(Supplemented by notebook for basic notes and ideas)
Pt. 1: Hardware Build HACK computer Silicon to low level code
elementary logic units (NAND2 to DMUX8Way)
|
ALU (Half Adders to ALU)
|
Registers and Memory (Bit Memory to Program Counter)
|
Computer Architecture (Memory > CPU > Computer)
|
Low Level Programs
|
Assembler
Pt. 2: Software Create full SW hierarchy to run Tetris Low level code to Tetris
Abstraction Layers!
NAND2: y = a' * b'
a b y
0 0 1
0 1 1
1 0 1
1 1 0
/** Comments here **/
CHIP Xor {
in a, b;
out out;
// =========================== interface ^
// Must specify input first then output
/* First breakdown the truth table you want to implement into all the wires that make it up.
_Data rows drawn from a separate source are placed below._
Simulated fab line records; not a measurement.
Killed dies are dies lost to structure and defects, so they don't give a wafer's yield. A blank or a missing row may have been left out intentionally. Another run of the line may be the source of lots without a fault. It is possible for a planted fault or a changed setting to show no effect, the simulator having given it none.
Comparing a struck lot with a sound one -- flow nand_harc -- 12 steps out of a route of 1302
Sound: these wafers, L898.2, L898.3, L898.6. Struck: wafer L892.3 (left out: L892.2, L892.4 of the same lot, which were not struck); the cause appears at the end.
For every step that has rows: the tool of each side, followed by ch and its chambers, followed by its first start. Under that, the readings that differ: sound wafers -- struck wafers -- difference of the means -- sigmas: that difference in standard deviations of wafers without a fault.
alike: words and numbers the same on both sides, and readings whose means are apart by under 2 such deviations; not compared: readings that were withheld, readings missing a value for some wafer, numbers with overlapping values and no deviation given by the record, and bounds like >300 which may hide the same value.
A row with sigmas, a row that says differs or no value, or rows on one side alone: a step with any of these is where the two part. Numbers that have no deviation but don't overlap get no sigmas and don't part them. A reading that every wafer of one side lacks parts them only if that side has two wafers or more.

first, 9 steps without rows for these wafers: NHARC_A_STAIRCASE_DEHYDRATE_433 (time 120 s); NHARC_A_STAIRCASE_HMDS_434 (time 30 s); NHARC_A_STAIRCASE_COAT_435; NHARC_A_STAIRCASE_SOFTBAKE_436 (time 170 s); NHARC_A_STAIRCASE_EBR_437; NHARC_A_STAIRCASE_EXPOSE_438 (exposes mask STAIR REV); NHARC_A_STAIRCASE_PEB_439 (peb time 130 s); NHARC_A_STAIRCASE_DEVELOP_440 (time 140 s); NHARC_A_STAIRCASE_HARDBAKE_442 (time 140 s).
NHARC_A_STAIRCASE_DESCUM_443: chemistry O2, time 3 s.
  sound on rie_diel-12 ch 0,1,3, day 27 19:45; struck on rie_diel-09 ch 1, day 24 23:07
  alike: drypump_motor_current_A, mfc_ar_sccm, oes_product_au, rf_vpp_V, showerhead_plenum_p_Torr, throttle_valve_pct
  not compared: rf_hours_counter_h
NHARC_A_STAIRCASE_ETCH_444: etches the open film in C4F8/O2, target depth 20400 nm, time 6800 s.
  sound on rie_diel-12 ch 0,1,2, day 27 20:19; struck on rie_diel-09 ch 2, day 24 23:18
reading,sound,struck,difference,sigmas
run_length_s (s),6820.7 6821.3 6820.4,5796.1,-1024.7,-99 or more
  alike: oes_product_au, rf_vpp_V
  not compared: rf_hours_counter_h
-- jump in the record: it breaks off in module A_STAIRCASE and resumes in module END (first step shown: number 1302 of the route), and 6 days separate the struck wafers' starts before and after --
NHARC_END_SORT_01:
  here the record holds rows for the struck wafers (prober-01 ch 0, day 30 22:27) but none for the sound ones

For instance, xXORy = x'y + xy' which means:
The out is connected to an OR gate with inputs x'y and xy'
The out_x'y is connected to an AND gate with inputs x' and y
The out_xy' is connected to an AND gate with inputs x and y'
The the out_x' is connected to a NOT gate with input x
The the out_y' is connected to a NOT gate with input y
Once you get to the primitive wires, stop and work backwards
Needed wires: notx, noty, xy', x'y
(we're using a, b, and out instead of x and y...) **/
PARTS:
Not (in=a, out=nota);
Not (in=b, out=notb);
And (a=nota, b=b, out=notaAndb);
And (a=a, b=notb, out=aAndNotb);
Or (a=aAndNotB, b=notaAndb, out=out);
// =========================== implementation ^
}
HDL has infinite FANOUT; meaning it can output any number of a wire instantaneously. (No driving requirements!)
Gate implementation convention: function(a=first_input, b=second_input, ..., out=final_output)
To verify the values of internal and external outputs. Script based simulation:
load file_to_be_tested.hdl;
output-file output_of_test.out;
set a 0, set b 0, eval, output;
set a 0, set b 1, eval, output;
set a 1, set b 0, eval, output;
set a 1, set b 1, eval, output;
Comparing our output file to a predefined goal file makes testing the performance of our chip less overwhelming for chips with a large number of inputs.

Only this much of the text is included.